You are here
UK builders bet on infrastructure spending from government
[LONDON] UK construction companies are urging the government to give the sector a boost after infrastructure spending plummeted following the country's vote to leave the European Union.
Hopes for a stimulus have lifted the share prices of builders like Balfour Beatty Plc and Carillion Plc, which plunged after the June 23 Brexit referendum. Carillion, whose shares slipped Wednesday as it reported flat first-half pretax profit, is up 34 per cent from its low after the vote, while Balfour Beatty has risen 46 per cent.
Carillion is lobbying UK authorities directly and via the Confederation of British Industry, calling for more state investment in big projects, chief executive officer Richard Howson said by phone.
He said he expected Prime Minister Theresa May's government to announce new spending in the autumn.
"I think it will be good news and there will be an increase in infrastructure investment," he said. "I can see a very busy decade between 2020 and 2030 in respect of infrastructure investment and delivery in the UK"
Construction companies stepped up their pitch after consulting firm Barbour ABI said this week that infrastructure spending fell 20 per cent in July. Ms May's move to delay a go-ahead for the UK's first new nuclear power plant in three decades, along with postponements of a decision on a new runway for London's Heathrow or Gatwick airport, has raised questions about the UK's commitment to infrastructure.

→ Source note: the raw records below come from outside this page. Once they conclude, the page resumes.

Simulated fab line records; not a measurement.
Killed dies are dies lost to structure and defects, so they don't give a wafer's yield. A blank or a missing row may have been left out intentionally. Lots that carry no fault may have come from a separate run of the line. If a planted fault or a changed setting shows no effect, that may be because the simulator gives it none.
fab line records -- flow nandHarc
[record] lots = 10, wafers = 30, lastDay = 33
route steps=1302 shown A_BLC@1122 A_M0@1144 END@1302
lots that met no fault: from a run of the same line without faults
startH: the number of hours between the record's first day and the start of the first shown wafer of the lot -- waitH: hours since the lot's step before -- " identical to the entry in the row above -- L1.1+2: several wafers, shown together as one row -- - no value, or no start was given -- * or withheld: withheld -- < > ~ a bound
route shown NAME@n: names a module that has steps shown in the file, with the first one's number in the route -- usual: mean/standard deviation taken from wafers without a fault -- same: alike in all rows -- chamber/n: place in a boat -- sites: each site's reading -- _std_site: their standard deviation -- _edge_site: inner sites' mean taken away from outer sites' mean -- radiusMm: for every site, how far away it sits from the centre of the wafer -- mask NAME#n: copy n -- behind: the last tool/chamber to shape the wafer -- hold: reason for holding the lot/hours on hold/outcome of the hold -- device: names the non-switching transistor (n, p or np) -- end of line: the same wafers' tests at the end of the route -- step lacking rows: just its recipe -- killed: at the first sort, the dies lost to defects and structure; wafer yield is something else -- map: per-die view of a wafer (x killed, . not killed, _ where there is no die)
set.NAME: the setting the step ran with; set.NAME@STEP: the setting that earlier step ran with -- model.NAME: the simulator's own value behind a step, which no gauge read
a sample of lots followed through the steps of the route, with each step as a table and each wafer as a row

Economists Simon Wells and Liz Martins at HSBC expect the government to borrow as much as £50 billion (S$88 billion) to boost infrastructure spending.
"In the current environment, the case for public investment is compelling," Ms Martins and Mr Wells wrote in a report this week. The Bank of England's decision to lower interest rates this month means borrowing costs have dropped, and Ms May pledged an end to so-called austerity when she took over.
Carillion hopes it will benefit from rail and defense spending and the proposed airport expansion, among other projects, Mr Howson said.
Balfour Beatty, which this month reported a pretax loss of £21 million for the first half of the year, also said the impact of Brexit on construction companies will be determined by UK authorities' response.
"A lot will depend on the government's continued support for infrastructure investment," CEO Leo Quinn said in a phone interview a week ago.
Persimmon Plc CEO Jeff Fairburn told Bloomberg Television on Tuesday that the housing sector had been "well-supported by the government over recent years," including new measures to help first-time home buyers.
"Any further help from government in that regard will be welcomed," he said. The firm saw a slight slowdown going into the Brexit vote, the CEO added, but business since then has been "very robust".
The potential for further housing stimulus is growing, Whitman Howard Ltd analyst Scott Fulton said by e-mail. The Treasury could extend London's 40 per cent Help to Buy program to the rest of England and Wales or offer a stamp duty holiday, he said.
While building activity has slowed since the referendum, Brexit could worsen a shortage of skilled laborers if it restricts immigration from the EU, construction-company executives said. Persimmon said it already struggles with a dearth of workers with bricklaying skills. Carillion's Howson said the labour shortage in the UK was "absolutely critical" three years ago and could become problematic again.
"The main source of labour over the last 10 years has been eastern Europe," he said.